Whole Foods and New York City Consumer Affairs agree that Whole Foods is paying $500,000 to settle charges that it overcharged NYC customers for some items, but that's about all they agree on.
Far from settling a dispute that broke into the open last June, the combatants appear to be hardening their positions.
NYC Department of Consumer Affairs (DCA) Commissioner Julie Menin said the agreement followed "the troubling and repeated mislabeling of pre-packaged goods at Whole Foods last year" and said her department would "continue its vigilance in making sure New Yorkers are protected every time they check out at the grocery.”
Whole Foods grumbled that "the DCA has misrepresented this agreement" and said there was never any indication that the over-pricing was intentional or that it extended beyond the borders of New York City.

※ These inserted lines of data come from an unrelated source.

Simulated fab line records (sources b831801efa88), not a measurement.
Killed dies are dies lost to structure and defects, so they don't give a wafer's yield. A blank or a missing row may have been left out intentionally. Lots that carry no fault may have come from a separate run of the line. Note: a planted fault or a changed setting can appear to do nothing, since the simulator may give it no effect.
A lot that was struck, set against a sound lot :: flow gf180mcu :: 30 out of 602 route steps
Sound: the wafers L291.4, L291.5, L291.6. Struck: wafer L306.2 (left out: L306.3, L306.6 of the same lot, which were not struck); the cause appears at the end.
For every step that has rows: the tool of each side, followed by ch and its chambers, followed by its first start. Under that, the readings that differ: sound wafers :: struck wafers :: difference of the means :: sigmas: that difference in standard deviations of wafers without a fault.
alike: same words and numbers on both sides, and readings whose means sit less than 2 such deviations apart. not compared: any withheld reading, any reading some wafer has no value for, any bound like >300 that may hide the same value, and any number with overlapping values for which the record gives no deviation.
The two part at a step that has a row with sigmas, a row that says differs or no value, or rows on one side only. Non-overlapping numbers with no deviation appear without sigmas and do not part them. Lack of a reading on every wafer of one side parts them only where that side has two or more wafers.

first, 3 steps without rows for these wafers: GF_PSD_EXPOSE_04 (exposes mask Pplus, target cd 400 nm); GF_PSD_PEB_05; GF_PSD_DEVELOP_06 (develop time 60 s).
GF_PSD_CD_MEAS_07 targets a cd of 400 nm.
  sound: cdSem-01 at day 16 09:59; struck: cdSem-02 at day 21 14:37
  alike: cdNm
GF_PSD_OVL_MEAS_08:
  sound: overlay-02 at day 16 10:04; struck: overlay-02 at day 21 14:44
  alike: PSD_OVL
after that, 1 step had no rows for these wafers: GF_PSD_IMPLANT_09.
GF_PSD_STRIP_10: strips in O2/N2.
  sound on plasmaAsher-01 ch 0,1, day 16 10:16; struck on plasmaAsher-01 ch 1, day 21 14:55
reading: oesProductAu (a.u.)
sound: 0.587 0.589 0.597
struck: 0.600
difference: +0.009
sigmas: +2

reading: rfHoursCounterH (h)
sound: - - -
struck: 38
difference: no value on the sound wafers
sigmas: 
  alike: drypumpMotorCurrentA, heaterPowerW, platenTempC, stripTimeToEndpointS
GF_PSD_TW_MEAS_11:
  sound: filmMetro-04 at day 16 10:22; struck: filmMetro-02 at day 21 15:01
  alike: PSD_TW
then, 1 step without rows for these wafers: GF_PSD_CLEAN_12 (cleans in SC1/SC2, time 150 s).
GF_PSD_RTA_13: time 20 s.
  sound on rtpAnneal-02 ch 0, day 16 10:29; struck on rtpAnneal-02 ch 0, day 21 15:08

"WFM has had in place preexisting pricing and weights/measures programs including a third party auditing and training program and a 100 percent pricing accuracy guarantee that gives customers a full refund on any item inadvertently mispriced. These are pre-existing programs that go above and beyond the DCA’s requirements," Whole Foods said.
But, Whole Foods' contentions notwithstanding, it's not just New York City consumers who are complaining about alleged overcharging.
"I make a point to review my receipts before loading groceries into the car. I keep checking because more often than not, I would find that I've been overcharged," said Nancy of San Francisco in a recent ConsumerAffairs review. "It started when I was charged $45 for a whole fryer chicken. The butcher labeled it as organic chicken breasts instead of an organic whole fryer chicken which should cost $12. I had to go back to the same store to get a refund which was inconvenient for a mother with 2 toddlers. That easily could have gone unnoticed."
Nancy said the chicken mispricing wasn't an isolated incident.
"My biggest concern is that accurate pricing at Whole Foods has become the customer's responsibility. That shouldn't be the case. On many occasions, I am double charged. Just recently, I was charged for 2 packs of hot dogs instead of one," she said.
Besides mislabeling, Whole Foods prices are just plain too high, many consumers argue. Ken of Scotch Plains, N.J., said he has stopped going to Whole Foods because of "stratospheric" prices.
"Our local high end grocery stores (Kings and Wegmans) are so superior in every way and at bargain prices compared to Whole Foods. Don't know how they will stay in business," Ken commented.
New York shakedown?
Whole Foods complained that Ms. Menin's department had initially demanded a $1.5 million penalty.
"While WFM refused to consider the DCA’s initial demands of $1.5 million, we agreed to $500,000 in order to put this issue behind us so that we can continue to focus our attention on providing our New York City customers with the highest level of quality and service," Whole Foods huffed.
Ms. Menin sounded a bit more pleased with the settlement.
"We are happy to have reached an agreement with Whole Foods that will help to ensure New Yorkers are better protected from overcharging,” she said. “Whether it’s a bodega in the Bronx or a national grocery store in Manhattan, we believe every business needs to treat its customers fairly and, with this agreement, we hope Whole Foods will deliver on its promise to its customers to correct their mistakes."
Besides the $500,000 penalty, Whole Foods swallowed a number of other requirements, including:
- quarterly in-store audits of at least 50 products from 10 different departments at all New York City stores to help ensure products are accurately weighed and labeled, and to correct all inaccuracies;
- in the event that DCA inspectors identify mislabeled pre-packaged foods at a Whole Foods Store, that store must immediately remove all mislabeled products and, within 15 days, Whole Foods must check the accuracy of that product’s pricing, as well as 20 additional products from the same department, at all New York City stores;
- implement and enforce policies and procedures that require employees not estimate the weight of a package but rather individually weigh each package and only label the package with a label that is based on the weight of the actual contents; and,
- conduct training sessions for all New York City employees who are involved in weighing and labeling products.